September 10, 2011

Why do we love disaster?

Filed under: rants — unwriter1 @ 7:56 pm
Tags: , , , , , , ,

Why do people love chaos?

I have yet to understand why people love disaster. I don’t mean movies; I am referring to real events. If something good happens, it’s “Hurrah”, then it’s never mentioned again. But, if something bad happens, we relive it over and over again. 9/11 is a prime example.

It happened, we can’t change it. Get over it! That won’t happen. We will see the pictures and videos for the next twenty years. Excuse me but I don’t need to see it all the time, everywhere I look. It’s on television and the internet. Why it happened is obvious. No, it was not to ‘warn’ us. It was not to show we could be attacked. It was to pull us into another war.

Just to keep everyone angry at people of a different religion, we will keep seeing the images. We will continue to fear every stranger. Why? Why can’t we just promote peace and getting along? Every war has always been about religion. Yes it was about control and wanting to rule the world. But that was based on the warring parties disagreeing on what is the true belief. Only true Germans belong in this world, or Muslims don’t believe in the right things.

Come on people; let the other guy believe what they want. Quit squabbling over petty issues. Every belief, every religion, has its own dogma. No one is right, period. I thought this country was founded on diversity. It isn’t that way anymore. Now it’s re-live every disaster and rekindle the hatred. There is no valid reason for this.  

Sorry, but this is my point of view and at least I can still write about it. How hard is it for other governments to allow this same privilege?



  1. I agree about the fascination with disasters. It makes for a bigger news industry. I’m sure there are some good psychological explanations for the reasons why people love chaos, tragedy, and destruction. Personally I’m getting tired of the 9/11 overkill.

    I do think you’re way off base saying that every war has been about religion, unless you are including economic issues, political ideologies, and other secular beliefs within the scope of religion.

    Tossing It Out

    Comment by Arlee Bird — September 11, 2011 @ 7:55 am | Reply

  2. I agree in part, but all the people and families that lost their lives in a senseless act of violence is not religion, it’s not politics it is insanity. I for one can forgive but I cannot, I will not, forget what I saw on that day with my very own eyes like something out of a bad movie – no it’s not religion that causes that kind of destruction. War is wrong – revenge is mine saith the Lord, but that was meant to put terror in our hearts and minds. It is what it is.
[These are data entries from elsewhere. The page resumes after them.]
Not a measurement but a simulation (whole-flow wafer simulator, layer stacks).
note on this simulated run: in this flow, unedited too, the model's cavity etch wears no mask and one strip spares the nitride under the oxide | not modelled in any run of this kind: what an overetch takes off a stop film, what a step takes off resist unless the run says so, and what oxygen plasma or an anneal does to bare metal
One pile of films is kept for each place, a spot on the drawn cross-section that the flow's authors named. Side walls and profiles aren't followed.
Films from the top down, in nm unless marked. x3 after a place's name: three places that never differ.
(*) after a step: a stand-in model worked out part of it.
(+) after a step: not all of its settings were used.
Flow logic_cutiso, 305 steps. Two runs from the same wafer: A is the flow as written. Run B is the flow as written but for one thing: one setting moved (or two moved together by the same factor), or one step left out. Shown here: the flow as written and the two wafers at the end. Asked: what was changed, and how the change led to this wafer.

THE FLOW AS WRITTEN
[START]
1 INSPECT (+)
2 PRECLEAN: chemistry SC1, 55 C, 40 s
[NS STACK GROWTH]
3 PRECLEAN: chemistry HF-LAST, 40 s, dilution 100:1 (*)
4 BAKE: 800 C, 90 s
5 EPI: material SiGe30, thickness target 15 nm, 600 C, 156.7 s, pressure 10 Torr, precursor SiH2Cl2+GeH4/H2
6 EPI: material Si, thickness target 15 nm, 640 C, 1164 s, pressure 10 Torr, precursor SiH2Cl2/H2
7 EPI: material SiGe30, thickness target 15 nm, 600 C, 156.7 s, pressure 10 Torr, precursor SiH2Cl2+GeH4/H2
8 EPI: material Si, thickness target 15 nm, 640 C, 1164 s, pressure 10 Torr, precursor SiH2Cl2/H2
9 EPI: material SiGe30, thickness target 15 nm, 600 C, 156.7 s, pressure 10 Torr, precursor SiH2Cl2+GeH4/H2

    Comment by Billie A Williams — September 11, 2011 @ 1:55 pm | Reply

  3. Since I worked in a federal enforcement capacity just after 9/11 in the federal arena, I have seen how the way in which we do our work change as a result of 9/11. Enhanced security was and has been key in the changes.

    What has made 9/11 so painful was not only just that so many people were affected and that the tragedy was so horrific, but also hat we were so unprepared. The fact that there are people out there that have so very little respect for other people (even themselves) and that what they feel they can achieve is only accomplished with powerful means of devastation instead of peace and understanding..

    But I did experience since 0/11 how this event has galvanized us; made us redefine ourselves as a nation. We can continually use the event to build ourselves into a stronger nation, especially now when we suffer from our economic woes. We The People make up the nation just as the last line stated in the Grapes of Wrath. We cannot let anyone, including our own leaders convince of our mediocrity. History has proved that.